Thousands of children in poverty because parents can't earn enough, study shows

Study finds 88,000 children are growing up poor due to their parents facing one barrier which prevents them from working entirely.

Thousands of children in poverty because parents can’t earn enough, study shows iStock

About 131,000 Scottish children in poverty are trapped in hardship due to their parents facing barriers to earning more, research suggests.

The study led by Action for Children found 88,000 children are growing up poor due to their parents facing one barrier which prevents them from working entirely, or from taking on an adequate amount of work.

A total of 38,000 families are facing two barriers, and 5,000 face three or more.

Researchers said the findings challenge UK Government claims that the best way to stop children growing up in poverty “is to ensure they do not grow up in a workless household”.

Action for Children said mitigating circumstances such as long-term sickness, disabilities and caring responsibilities mean work is often not a possible route out of poverty.

The children’s charity says there is an estimated 229,000 children living in relative poverty in Scotland, meaning 57% of families are facing at least one barrier to work.
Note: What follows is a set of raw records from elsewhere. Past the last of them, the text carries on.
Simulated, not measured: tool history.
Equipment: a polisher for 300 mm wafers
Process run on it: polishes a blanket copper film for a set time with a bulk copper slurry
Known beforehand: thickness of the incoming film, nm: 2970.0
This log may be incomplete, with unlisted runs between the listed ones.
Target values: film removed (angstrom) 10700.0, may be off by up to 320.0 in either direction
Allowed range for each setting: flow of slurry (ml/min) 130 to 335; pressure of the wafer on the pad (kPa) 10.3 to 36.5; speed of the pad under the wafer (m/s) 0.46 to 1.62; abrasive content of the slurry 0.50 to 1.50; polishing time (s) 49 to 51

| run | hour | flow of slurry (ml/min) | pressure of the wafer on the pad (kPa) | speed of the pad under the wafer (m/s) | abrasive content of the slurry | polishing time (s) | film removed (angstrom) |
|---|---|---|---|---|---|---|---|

The research found the major barriers these families face include already being in full-time work, with around 26,000 children in poverty despite one or both parents working full-time.

This includes 15,000 children in families where both parents work full-time.

Around 59,000 children were found to be living in poverty with at least one disabled parent, and an additional 10,000 children live in families where at least one child in their household is disabled as well as a parent.

Around 57% of families are facing at least one barrier to work, research foundiStock

A total of 26,000 children are living in poverty where at least one child is under two in the household, and 10,000 children are in single parent families in poverty where the parent is working part-time with a child aged two to 10.

Fiona Steel, national director for Scotland at Action for Children, said the research shows “working alone isn’t always a passport out of poverty”.

She added: “In this Westminster election year, there is still serious progress to be made on tackling child poverty.

“We need further research into these challenges to find more targeted solutions, particularly for those families facing poverty where one or both parents has a disability.

“While many of the levers to alleviate this situation reside with Westminster, it’s essential the Scottish Government redoubles its efforts to ensure Scotland is a fair work nation and to remove these barriers faced by families.

“Through collaborative action between the Scottish and UK government, we need reform to strengthen the social security system and tackle the barriers to work for the families continually trapped in poverty”.

A UK Government spokesperson cited recent data which showed the number of children in absolute poverty in Scotland has fallen by 3% from 2021-22.

The spokesperson said the Government is set to increase the living wage to £11.44 an hour, and has broadened its support for parents on universal credit who are actively looking for jobs.

They added: “There are 1.7 million fewer people living in absolute poverty compared to 2010, including 400,000 children, as we continue to support families with cost-of-living support worth on average £3,700 per household.

“Children are five times less likely to experience poverty living in a household where all adults work, compared to those in workless households, which is why this Government has reduced the number of workless households by almost 700,000 since 2010.

“We know work is the best route out of poverty, which is why we have also raised the national living wage and are investing billions through our back to work plan to break down barriers to work, while expanding our childcare offer so even more people can secure long-term financial security.”

The Scottish Government has been contacted for comment.